A vision of variety at Simple Gifts
Season closing with Black Eagles; next season already in the works
By Michael Witthaus firstname.lastname@example.org
A richly varied season at Simple Gifts Coffee House in Nashua closes out this Saturday, May 15, with the old-school New Black Eagle Jazz Band. The group mixes turn-of-the-20th-century Dixieland with Big Band standards and traditional jazz shaded with the blues.
Since kicking off last September with Cambridge folk veteran Geoff Muldaur, the performance space, nestled inside the Unitarian Universalist Church in Nashua, has stayed eclectic.
“That falls in with our mission — keep shaking it up,” said Anya Zakiewicz, who’s helped manage the music series with her husband, Geof Goodell, and a team of volunteers for the past six years. “Our vision was to bring a mix of music, not just your typical classic folk, but mix in blues, jazz and bluegrass.”
A high point of the 2009-2010 season was the appearance of Boston’s Los Sugarcanes in mid-November, complete with a dance floor: “That one was very dear to my heart,” said Zakiewicz, who heard the Afro-Cuban salsa fusion band at last summer’s Bread and Roses festival in Lawrence and persuaded them to play.
Turnout has been good for folk shows from Harvey Reid and Bill Staines, as well as a scorching double bill of acoustic blues with Danielle Miraglia & Teresa Storch.
“We’ve usually been able to pay the performers a little more than we promised,” Zakiewicz said.
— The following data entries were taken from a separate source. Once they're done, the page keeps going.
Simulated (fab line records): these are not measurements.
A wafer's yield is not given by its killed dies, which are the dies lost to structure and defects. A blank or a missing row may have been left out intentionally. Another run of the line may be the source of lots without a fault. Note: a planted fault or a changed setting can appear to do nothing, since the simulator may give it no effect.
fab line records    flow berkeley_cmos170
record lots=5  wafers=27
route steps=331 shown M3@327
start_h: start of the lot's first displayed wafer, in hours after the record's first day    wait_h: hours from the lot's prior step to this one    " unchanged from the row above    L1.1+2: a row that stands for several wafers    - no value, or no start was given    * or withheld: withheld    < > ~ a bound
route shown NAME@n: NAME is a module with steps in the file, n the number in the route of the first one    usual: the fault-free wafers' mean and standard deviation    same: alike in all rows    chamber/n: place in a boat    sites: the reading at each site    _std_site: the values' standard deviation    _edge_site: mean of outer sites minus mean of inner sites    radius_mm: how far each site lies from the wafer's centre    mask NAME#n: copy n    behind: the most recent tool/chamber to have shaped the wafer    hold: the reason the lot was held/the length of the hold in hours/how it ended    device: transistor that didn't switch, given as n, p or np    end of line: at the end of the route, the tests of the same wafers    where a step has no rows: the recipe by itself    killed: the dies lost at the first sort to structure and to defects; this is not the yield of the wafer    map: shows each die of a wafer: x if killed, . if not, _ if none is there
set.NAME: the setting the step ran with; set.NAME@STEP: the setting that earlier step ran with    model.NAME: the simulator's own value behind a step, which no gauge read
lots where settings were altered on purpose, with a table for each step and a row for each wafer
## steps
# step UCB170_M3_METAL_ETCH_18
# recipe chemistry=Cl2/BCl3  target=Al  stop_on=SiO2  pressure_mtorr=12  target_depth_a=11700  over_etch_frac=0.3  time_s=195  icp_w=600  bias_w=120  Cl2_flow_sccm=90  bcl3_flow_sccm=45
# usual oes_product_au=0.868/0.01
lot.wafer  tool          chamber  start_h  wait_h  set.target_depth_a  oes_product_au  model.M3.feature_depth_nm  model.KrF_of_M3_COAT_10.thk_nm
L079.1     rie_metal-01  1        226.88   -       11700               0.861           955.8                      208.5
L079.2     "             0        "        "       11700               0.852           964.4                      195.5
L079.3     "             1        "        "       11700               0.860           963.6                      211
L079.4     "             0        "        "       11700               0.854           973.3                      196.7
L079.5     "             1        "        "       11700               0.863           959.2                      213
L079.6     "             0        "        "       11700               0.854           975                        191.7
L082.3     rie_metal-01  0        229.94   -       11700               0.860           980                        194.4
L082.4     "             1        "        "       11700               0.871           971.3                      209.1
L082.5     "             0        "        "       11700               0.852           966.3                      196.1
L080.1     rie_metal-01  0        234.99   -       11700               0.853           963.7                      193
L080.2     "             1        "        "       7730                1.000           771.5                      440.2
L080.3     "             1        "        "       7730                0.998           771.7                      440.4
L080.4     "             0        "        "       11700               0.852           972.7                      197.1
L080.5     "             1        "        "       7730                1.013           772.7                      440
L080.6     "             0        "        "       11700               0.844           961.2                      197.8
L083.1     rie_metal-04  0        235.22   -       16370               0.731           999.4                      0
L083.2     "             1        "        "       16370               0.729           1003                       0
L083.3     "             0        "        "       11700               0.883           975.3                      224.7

Plans for next season are already under way for the non-profit organization. Opening night will feature a return engagement from Acoustic Eidolon, a Colorado duo featuring a cello and an exotic handmade double neck guitar. Also on tap is a joint appearance by Christine Lavin and Don White — both have played solo in the past. “The two of them together are a hoot,” Zakiewicz said. “We’re really looking forward to that.”
With eight members, the Black Eagles (as their fans know the band) will be the largest group to play Simple Gifts. Booking the group, Zakiewicz said, was a long shot: “We didn’t think we could get them, we thought they’d be way too much money.”
Oddly, the traditional jazz band has its roots in the Cambridge folk scene. The original Black Eagle Band, led by Harvard student and New Orleans native Tommy Sancton, had a long residency at Club Passim before breaking up in early 1971. Two former members, C.H. “Pam” Pameijer and Tony Pringle, assembled a new group. Thirty-nine years later, they’re still going strong.
The Simple Gifts Coffee House has been around almost as long — 25 years. Zakiewicz and her husband came to the organization after the musical series went dormant for a couple of years. “We were expressing interest in it,” she recalls, “and someone said, why don’t you do it?”
“We said, ‘Uh, OK.’” Their first show was Lori McKenna, just on the cusp of her Nashville success.
Over the years, they’ve welcomed Vance Gilbert, Les Sampou, Guy Davis, Tony Bird, Aztec Two-Step and others. Their goal is to provide the greater Nashua area with a variety of both well-known and up-and-coming artists at an affordable price, and to provide musicians with a comfortable and welcoming venue to play. “It’s been received pretty well,” Zakiewicz said. “We’ve gathered an audience, we see familiar faces a lot.”
She added with amusement that a few old-time folkies grumbled a bit about the adventurous talent, while one or two youngsters complained that the shows were too geared to an older crowd.
Between those two extremes, Zakiewicz and her band of merry volunteers must be doing something right.
“I do make it a point to get people if I have enough requests,” she said, which led to one show — sort of. “Bill Staines called me and said he wanted to play. I said great because people want to hear you. It’s serendipitous.”
Zakiewicz and her husband are longtime music fans with a range of tastes, “But you can call us Deadheads because that’s what we were and are,” she said. “We went to lots of shows.”
So the job of choosing performers for the musical series never feels like anything close to work. “This is a coup for us because it’s right around the corner from our house,” she said. “I don’t have any intention of stopping any time soon.”